# 7 hours sleep enough to grow?



## ChrisH (Dec 29, 2009)

I will start working 4pm till 1am next week

i wont get to sleep till 2am, i need to be up at 9am in the morning, will 7 hours be OK amount of sleep?

i no 8-9 is a must to grow etc and i always do get 8-9, up until next week when i will permently be working these times.

Would it be efficent amount of rest?


----------



## scottish676 (Jun 30, 2009)

yes absolutly fine.

People will tell you 8 hours you need 8 hours but that is a generalisation and everyone will require different.

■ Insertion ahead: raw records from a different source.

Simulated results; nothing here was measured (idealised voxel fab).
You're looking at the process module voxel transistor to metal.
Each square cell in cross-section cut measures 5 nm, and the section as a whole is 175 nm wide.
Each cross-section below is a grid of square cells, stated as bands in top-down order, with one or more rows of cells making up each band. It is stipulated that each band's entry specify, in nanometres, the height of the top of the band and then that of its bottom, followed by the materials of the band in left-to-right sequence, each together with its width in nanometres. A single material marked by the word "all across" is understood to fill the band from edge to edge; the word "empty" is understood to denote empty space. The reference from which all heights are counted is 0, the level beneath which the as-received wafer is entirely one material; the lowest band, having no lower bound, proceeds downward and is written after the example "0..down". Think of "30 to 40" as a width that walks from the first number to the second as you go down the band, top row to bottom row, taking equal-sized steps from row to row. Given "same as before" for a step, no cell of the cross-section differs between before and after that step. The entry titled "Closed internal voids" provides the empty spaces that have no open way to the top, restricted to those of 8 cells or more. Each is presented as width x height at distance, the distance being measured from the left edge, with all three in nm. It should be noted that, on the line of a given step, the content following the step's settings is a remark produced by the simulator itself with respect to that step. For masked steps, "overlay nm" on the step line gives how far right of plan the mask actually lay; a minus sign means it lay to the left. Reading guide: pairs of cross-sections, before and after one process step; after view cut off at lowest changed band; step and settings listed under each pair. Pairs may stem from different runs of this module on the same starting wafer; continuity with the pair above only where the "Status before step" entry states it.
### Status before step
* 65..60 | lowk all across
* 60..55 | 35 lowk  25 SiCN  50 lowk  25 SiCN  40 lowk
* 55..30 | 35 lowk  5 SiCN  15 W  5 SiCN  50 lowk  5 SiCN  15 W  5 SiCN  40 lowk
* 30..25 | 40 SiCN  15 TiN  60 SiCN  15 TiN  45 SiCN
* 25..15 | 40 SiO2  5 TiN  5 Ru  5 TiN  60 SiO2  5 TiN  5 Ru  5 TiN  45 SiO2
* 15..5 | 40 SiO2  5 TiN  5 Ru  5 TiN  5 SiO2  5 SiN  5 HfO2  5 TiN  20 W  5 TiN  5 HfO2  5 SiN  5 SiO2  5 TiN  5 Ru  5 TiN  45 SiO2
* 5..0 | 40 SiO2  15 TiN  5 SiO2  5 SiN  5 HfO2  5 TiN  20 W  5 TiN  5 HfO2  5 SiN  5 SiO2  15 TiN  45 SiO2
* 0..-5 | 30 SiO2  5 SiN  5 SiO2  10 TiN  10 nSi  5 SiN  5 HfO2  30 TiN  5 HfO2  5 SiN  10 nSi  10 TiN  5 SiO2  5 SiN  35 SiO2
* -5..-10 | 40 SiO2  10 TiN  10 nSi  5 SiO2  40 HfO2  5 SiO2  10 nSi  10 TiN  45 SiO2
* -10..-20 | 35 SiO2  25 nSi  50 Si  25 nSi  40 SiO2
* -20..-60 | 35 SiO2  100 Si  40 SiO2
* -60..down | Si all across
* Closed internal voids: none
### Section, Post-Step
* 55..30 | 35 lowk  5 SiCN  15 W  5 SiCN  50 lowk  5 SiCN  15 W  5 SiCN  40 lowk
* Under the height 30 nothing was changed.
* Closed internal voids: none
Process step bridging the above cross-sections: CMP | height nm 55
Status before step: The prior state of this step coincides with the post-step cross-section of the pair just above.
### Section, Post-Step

I personally get 5/8 hours as I suffer from insomnia and I am growing just fine


----------



## xpower (Jul 28, 2009)

ChrisH said:


> I will start working 4pm till 1am next week
> 
> i wont get to sleep till 2am, i need to be up at 9am in the morning, will 7 hours be OK amount of sleep?
> 
> ...


 Not ideal,but you'll be fine.

I have the same issue on work days,up at 2am home at 5pm I get 6-7 hours max on work days


----------



## ChrisH (Dec 29, 2009)

cheers lads :thumbup1: Awesome stuff


----------



## Suprakill4 (Jul 11, 2008)

ChrisH said:


> cheers lads :thumbup1: Awesome stuff


Judging on your avi its certainly hampering your gains....


----------



## xpower (Jul 28, 2009)

kieren1234 said:


> Judging on your avi its certainly hampering your gains....


:laugh:


----------



## RyanClarke (May 7, 2009)

I dunno why people prescribe to this perfect sleep perfect eat perfect everything, you really think at 7 hours your muscle is only ninety percent repaired or grown, bollocks. I might be lucky to sleep four hours some nights and don't seem to suffer


----------



## scottish676 (Jun 30, 2009)

RyanClarke said:


> I dunno why people prescribe to this perfect sleep perfect eat perfect everything, you really think at 7 hours your muscle is only ninety percent repaired or grown, bollocks. I might be lucky to sleep four hours some nights and don't seem to suffer


 :thumbup1:

My point exactly mate. We all know that sleep is important but 8 hours is just a number someone has plucked out the air and again it comes down to the person.

Pro bodybuilders get up every few hours to eat so they don't get 8 hours and they are huge.

I am yet to have a perfect "bodybuilding" day.......Eat all my meals at exactly the right time, push out all the reps I want in the gym and then sleep a solid uninterupted 8 hours sleep at the end of it all......life doesn't work that way I'm afraid


----------



## Guest (Sep 8, 2010)

If you do **** all all day, you won't need lots of sleep.

If you train like you should and work etc, you will need plenty sleep


----------



## Robw (Aug 29, 2009)

When i was at the bodypower expo this year it was actually a question i asked a Mr Cutler ( you may have heard of him.... :lol: :lol and he said to me that he is lucky to get 4 hours a night and has been that way his whole life and dont seem to have done him to much damage :thumb:


----------



## ChrisH (Dec 29, 2009)

kieren1234 said:


> Judging on your avi its certainly hampering your gains....


i just want to make sure i keep all muscle mass i HAVE (which isnt a lot as u can see)


----------



## Suprakill4 (Jul 11, 2008)

ChrisH said:


> i just want to make sure i keep all muscle mass i HAVE (which isnt a lot as u can see)


Yeah well hopefully it works out for you, you will be 4 stone before you know it!!


----------



## round 2 (Jan 14, 2010)

Wife had a baby couple of weeks ago im hopeing 4 is.

tbh I read somewhere sleeping little and often helps natural GH levels??


----------



## ChrisH (Dec 29, 2009)

kieren1234 said:


> Yeah well hopefully it works out for you, you will be 4 stone before you know it!!


mate i was 4 stone when i last weighed myself ( including that barbell ) so what hope have i got?


----------